Life of Pi recounts the story of Piscine Molitor Patel, mercifully known as Pi. You can read
the plot overview on Wikipedia; I'm not going to reinvent the Wiki wheel. I will, however, highlight particular events that will lead us to the worldview embedded in this confusing, compelling story.
As a boy, Pi’s mother raises him as a Hindu. When he is fourteen, he begins to follow the teachings of Christianity and then of Islam, believing them all capable of teaching him something important about God. So, Hindu/Christian/Muslim. His father, a champion of reason, notes, "If you believe in everything, you believe in nothing." That's solid advice, but Pi seems far more motivated to embrace ideas based on personal experience, strong feelings and intuition. As a result, he does confusing things like a) embrace three contradictory notions of God and b) try to pet a tiger by luring it closer with a piece of raw meat. Think of these two events as related.

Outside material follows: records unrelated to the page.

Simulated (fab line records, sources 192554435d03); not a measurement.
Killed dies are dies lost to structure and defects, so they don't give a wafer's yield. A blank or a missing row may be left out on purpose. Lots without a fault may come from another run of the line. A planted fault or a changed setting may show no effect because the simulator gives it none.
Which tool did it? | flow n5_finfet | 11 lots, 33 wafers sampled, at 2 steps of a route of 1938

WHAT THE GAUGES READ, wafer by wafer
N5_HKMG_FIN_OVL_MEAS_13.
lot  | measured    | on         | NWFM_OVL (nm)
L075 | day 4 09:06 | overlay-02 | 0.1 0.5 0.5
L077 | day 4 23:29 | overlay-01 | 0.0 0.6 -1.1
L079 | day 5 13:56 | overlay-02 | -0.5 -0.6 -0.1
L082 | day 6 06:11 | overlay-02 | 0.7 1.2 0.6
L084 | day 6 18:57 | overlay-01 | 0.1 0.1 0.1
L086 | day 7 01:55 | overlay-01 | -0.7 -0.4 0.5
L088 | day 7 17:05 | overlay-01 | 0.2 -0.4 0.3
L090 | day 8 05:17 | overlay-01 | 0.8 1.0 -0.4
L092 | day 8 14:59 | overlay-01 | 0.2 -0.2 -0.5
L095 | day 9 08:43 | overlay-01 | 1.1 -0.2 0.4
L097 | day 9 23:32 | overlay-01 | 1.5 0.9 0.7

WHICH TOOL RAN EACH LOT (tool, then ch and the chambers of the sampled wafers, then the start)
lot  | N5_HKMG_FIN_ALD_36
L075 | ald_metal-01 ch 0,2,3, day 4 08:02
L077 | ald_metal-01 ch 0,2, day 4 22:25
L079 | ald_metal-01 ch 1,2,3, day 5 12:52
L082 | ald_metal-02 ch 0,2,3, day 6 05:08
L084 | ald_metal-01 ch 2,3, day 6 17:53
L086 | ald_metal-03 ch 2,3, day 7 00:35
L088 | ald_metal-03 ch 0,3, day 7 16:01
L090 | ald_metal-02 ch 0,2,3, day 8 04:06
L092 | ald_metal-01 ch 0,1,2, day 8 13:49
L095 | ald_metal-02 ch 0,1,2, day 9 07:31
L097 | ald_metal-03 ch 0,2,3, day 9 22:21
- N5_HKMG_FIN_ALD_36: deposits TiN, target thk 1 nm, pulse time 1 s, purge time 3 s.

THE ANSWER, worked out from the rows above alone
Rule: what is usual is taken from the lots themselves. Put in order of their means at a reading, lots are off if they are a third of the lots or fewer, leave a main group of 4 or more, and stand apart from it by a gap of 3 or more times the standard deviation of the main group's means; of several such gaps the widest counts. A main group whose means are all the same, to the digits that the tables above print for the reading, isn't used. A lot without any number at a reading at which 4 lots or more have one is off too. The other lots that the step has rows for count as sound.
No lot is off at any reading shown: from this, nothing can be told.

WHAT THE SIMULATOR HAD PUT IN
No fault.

When his family and a bunch of their zoo animals head for Canada
(read Wiki), a storm capsizes the ship, leaving Pi stranded on a lifeboat with a zebra, a hyena, an orangutan, and a tiger named Richard Parker (the one he once tried to feed). Eventually only the tiger remains, and it is not inclined to share the space.
Pi ties a raft to the side of the lifeboat, and thus begins the heart of a mesmerizing story as they float for 227 days, fighting each other and the elements, surviving storms and carnivorous islands, and eventually making peace before finally landing on the shore of Mexico.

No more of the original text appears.